Software

This project currently has two software available to researchers in the field of multicollinearity and two-predictor suppressor effects: the Suppression simulator (Supsim), and the Suppression calculator (Supcalc).

Suppression Simulator (Supsim)

Download Users Guide for Supsim

Supsim is a computerized algorithm that enables users to easily generate numerous random, two-predictor models (RTM's) that some of them are affected by two-predictor suppressor effects while others are not. It is a specialized software made available as a web-based "JavaScript" application through this website (available here). A command-line "Python package" version of this software will also be releasaed soon. By specifying a number of parameters and running Supsim, users will be able to generate numerous series of random data vectors $x_1$, $x_2$, and $y$ in a way that regressing $y$ on both $x_1$ and $x_2$ by using each of the randomly generated datasets leads to numerous situations with or without suppression. The web-based "Supsim" also allows investigators to produce 3D scatterplots of these simulated RTM's.

The core idea of Supsim is to facilitate the study of two-predictor suppressor effects by generating numerous random functions (i.e., $y_o = f(x_1, x_2)$) and inserting errors into the outputs of those functions and then fitting OLS regression surfaces to the resulting noisy data ($y$). Figure 1 illustrates the RTM generation process step by step.

Supsim Flowchart

Figure 1: Flowchart of the Iterative Process of Generating RTM's

*: $e$ is a distribution of errors of the same length as $y_o$ (or original $y$), while mean and standard deviation of "$e$" is determined arbitrarily by the user as a proportion of mean and standard deviation of $y_o$. $e$ enables users to control the fit levels of the RTM's.

**: arguments (or arg's) are arbitrarily selected by the users to limit the magnitude of $r_{y1}$ and $r_{y2}$. By using arg's, users control the amount of $Cor(y,X1)$ and $Cor(y,x2)$.

***: There are two kinds of "allowed range" for $r_{12}$: first, the default allowed range is defined by $(r_{y1}.r_{y2}) - \sqrt{(1-r_{y1}^2).(1-r_{y2}^2)} \leq r_{12} \leq (r_{y1}.r_{y2}) + \sqrt{(1-r_{y1}^2).(1-r_{y2}^2)}$; Second, users are allowed to further limit the magnitude of $r_{12}$ by selecting an arbitrary range between 0 and 1.

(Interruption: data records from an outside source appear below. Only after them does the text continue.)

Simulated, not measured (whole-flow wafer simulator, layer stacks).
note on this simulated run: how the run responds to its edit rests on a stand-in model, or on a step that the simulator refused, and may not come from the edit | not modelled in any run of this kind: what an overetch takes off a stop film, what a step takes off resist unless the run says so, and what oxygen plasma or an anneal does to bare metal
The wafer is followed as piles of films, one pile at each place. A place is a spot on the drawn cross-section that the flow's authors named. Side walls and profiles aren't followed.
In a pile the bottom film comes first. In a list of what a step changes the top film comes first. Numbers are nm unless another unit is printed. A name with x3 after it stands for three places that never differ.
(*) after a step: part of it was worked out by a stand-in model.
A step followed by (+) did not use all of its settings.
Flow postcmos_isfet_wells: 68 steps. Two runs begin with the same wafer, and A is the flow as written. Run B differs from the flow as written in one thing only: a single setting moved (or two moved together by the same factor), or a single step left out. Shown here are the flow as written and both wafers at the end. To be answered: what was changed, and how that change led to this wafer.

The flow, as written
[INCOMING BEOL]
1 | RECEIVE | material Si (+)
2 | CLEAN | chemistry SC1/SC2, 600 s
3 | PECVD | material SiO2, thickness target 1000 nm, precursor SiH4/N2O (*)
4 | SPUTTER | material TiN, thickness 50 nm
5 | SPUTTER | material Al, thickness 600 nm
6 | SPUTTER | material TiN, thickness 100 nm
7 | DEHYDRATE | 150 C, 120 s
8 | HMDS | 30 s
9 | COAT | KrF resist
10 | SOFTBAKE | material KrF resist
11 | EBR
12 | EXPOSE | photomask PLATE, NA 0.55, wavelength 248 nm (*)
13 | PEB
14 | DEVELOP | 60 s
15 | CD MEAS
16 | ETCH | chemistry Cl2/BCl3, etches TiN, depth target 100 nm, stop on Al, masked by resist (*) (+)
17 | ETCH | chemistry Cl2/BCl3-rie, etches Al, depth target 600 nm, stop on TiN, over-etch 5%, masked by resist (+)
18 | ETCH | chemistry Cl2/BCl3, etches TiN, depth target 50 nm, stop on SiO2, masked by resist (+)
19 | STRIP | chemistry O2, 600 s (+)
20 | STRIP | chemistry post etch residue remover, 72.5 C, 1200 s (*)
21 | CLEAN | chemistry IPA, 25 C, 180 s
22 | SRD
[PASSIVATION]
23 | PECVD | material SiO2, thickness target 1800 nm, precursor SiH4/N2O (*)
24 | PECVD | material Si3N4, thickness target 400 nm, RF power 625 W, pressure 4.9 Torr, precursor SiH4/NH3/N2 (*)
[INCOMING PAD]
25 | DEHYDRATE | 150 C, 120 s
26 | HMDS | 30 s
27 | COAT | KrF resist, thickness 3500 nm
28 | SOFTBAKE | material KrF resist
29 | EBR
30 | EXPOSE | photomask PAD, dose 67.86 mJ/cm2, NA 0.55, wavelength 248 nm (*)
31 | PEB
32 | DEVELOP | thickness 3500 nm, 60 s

****: arg's about the amount of $R^2$ enhancement enable users to arbitrarily control the levels of $R^2$ enhancement by selecting a proportion between 0 and 1. Leaving enhancement not specified, the algorithm generates all kinds of RTM's falling within suppression and redundancy regions, while selecting an enhancement proportion makes Supsim to generate only those kinds of RTM's that fall within enhancement regions. User's should be aware that when they specify a high proportion of enhancement (i.e. near 1), in fact they request the algorithm to produce RTM's with the highest fit levels (near 1), therefore they have to select the lowest $e$ magnitude (i.e. near 0) if their commands are to be feasible. User's also should be aware that in order for the $R^2$ enhancement to be close to 1, both $r_{y1}$ and $r_{y2}$ need to be close to 0 (and therefore, the value of $r_{y1}^2+r_{y2}^2$ would be close to 0 as a function), because according to inequality of $R^2> r_{y1}^2+ r_{y2}^2$ that always holds in enhancement situations the $R^2$ enhancement is defined as follows: $enhancement = R^2 - (r_{y1}^2+r_{y2}^2)$.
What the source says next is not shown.